At a recent meeting with a developer and his General Contractor, I was faced with a situation where I proposed the use of Mitsubishi Electric’s heating and cooling systems as a solution for renovation of a historic Seacoast NH building consisting of six apartments. Conventional systems would be difficult to nearly impossible in two of the apartments (due to bulky ductwork with nowhere to put it) so I proposed a mixture of floor mounted and high wall ductless units to heat and cool the various rooms. I was met with some resistance to the aesthetics of ductless units by the developer/owner, further strengthened by the GC’s astute observation and experience that “mini-splits are good for cooling but suck for heating.” If you ever want to get me going on a conversation about HVAC, just utter those words and prepare to be schooled!
There are common misconceptions about mini-splits. Originally pioneered by the Japanese in the 1970s, mini-split systems were utilized primarily for “spot cooling” and some light-duty heating capabilities throughout Asia, and eventually throughout Europe and the Caribbean. These systems were (and still are) often installed by untrained “professionals” who slung refrigerant lines between the indoor and outdoor portions, illegally purged out the refrigerant, and powered the systems up. While “mini-splits” continue to be installed by untrained hacks across the globe, the professional ductless field has blossomed from a very specific use for limited spot cooling (at one point capping out at 12,000BTUs or 1-Ton of capacity), into a fully customizable and robust solution for homes, offices, and basically any other multi-residential or commercial application that exists. It is time for consumers and builders to let go of the “mini-split” mindset, and to accept ductless (and ducted) inverter technology as a valid, efficient, viable, and quiet method to heat and cool the Northeast, and all of the US.
We promote and install Mitsubishi Electric systems, but there are several manufacturers out there making a similar product. Let’s take a look at a no-name mini-split vs a Mitsubishi Electric solution, to see why developers, GCs, and homeowners need to be educated on how multifaceted these systems have become…

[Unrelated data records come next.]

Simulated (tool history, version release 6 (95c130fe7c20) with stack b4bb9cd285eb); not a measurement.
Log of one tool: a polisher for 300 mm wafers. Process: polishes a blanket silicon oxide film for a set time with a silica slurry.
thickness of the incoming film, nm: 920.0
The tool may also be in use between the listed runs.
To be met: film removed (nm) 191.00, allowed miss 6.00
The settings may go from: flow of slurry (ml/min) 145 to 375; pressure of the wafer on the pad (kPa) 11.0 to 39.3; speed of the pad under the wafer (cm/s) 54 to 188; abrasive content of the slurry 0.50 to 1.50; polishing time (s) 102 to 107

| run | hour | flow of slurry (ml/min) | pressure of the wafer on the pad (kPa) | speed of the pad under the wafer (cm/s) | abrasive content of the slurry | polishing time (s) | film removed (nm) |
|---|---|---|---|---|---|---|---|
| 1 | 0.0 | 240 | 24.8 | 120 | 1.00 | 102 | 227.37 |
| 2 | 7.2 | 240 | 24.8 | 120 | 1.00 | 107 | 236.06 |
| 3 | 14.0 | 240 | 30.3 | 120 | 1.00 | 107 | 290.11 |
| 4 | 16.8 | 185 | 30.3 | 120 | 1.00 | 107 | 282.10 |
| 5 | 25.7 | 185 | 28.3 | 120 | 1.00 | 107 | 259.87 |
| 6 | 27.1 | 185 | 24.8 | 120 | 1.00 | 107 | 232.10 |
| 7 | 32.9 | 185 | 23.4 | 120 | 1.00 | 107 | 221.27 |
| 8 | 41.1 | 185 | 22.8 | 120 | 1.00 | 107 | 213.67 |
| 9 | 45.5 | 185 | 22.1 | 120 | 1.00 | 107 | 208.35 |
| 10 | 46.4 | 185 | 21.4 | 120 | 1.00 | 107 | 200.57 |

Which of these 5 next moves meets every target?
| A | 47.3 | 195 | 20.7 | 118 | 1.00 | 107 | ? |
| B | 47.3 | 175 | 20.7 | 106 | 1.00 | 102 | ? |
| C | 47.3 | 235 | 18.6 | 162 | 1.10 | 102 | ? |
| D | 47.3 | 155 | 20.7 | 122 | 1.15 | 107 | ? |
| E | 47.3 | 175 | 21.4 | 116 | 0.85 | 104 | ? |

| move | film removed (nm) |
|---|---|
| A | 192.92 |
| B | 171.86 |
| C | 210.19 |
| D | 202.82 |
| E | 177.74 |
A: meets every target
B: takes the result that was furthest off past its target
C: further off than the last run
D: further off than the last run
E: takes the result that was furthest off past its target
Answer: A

|“MINI-SPLITS”||MITSUBISHI ELECTRIC DUCTLESS AND DUCTED SOLUTIONS|
|Cooling-only, or efficient heating to around 30F outdoor temp||Efficient cooling and heating down to -13F outdoor temps (and below)|
|One room/area on a single outdoor unit||Up to eight areas with their own zones on a single outdoor unit|
|Wall mounted units only||Wall, floor, ceiling, ducted, constantly evolving|
|Installed by hacks or DIY||Installed by licensed, trained, and certified professionals|
|Warranty? Hah!||12YR parts warranty when installed by Diamond Contractor|
|Remote Controller||Basic controller, wall mounted thermostats, Wi-Fi options|
|Aesthetically unpleasing both indoors and out||Clean installations that blend in and “disappear” in homes|
As we tend to be in many tech-based arenas, the US lags behind Europe and Asia in HVAC advancements, adapting slowly to the ever-improving tech that surrounds my industry. The American market for VRF in commercial buildings is around 3%, where much of Europe, China, and Japan it represents north of 70% in commercial applications. VRF is the “big-brother” of residential ductless solutions, utilizing much of the same exact method and technology, just on a larger scale. My point here is that the problem with utilizing ductless and inverter heat pump systems here in the Seacoast is not whether or not they will work, it is whether or not the homeowner, building owner, or GC has been educated on how effective and efficient these systems have become. In the Seacoast NH alone, we have installed the following in the past few years…
- Hundreds of single-family retrofit Mitsubishi Electric Hyper Heat systems being used as PRIMARY heat in homes with no backup or electric heat.
- Dozens of single-family new construction homes with Mitsubishi Hyper Heat Electric systems for heat/cool.
- 16 Apartment Mill Renovation in Somersworth with Mitsubishi Hyper Heat Electric systems for heat/cool.
- 96 Apartment Construction in Exeter with Mitsubishi Electric Hyper Heat systems for heat/cool.
- 55 Apartment Mill Renovation in Dover with Mitsubishi Electric Hyper Heat systems for heat/cool.
- 16 Apartments in Portsmouth with Mitsubishi Electric Hyper Heat systems for heat/cool.
This past winter, the Seacoast saw temperatures dip as low as they have in years, and they stayed there for extended periods of time (let’s not forget the snow storms that were part of that mix). During those stretches, we did not have a single Mitsubishi Electric Hyper-Heat system “crap out” or run out of capacity. Though the nay-sayers claim they “suck for heating,” our systems were designed properly and all performed above expectation. Already being a believer in this technology, these stretches of extreme weather only further cemented in my mind that we will continue marketing, educating, and proposing the use of these systems in the Northeast, positioning East Coast Heating & AC as the go-to HVAC contractor for all things Mitsubishi. I will continue to educate and train our staff as the ductless market develops, so we can remain on top of the latest methods, technology, and certifications available to contractors.
If you see me out and about and have an hour to kill (and a tolerance for listening to me vent), mention how “mini-splits” just aren’t a REAL heat/cool solution, and we can chat for a while.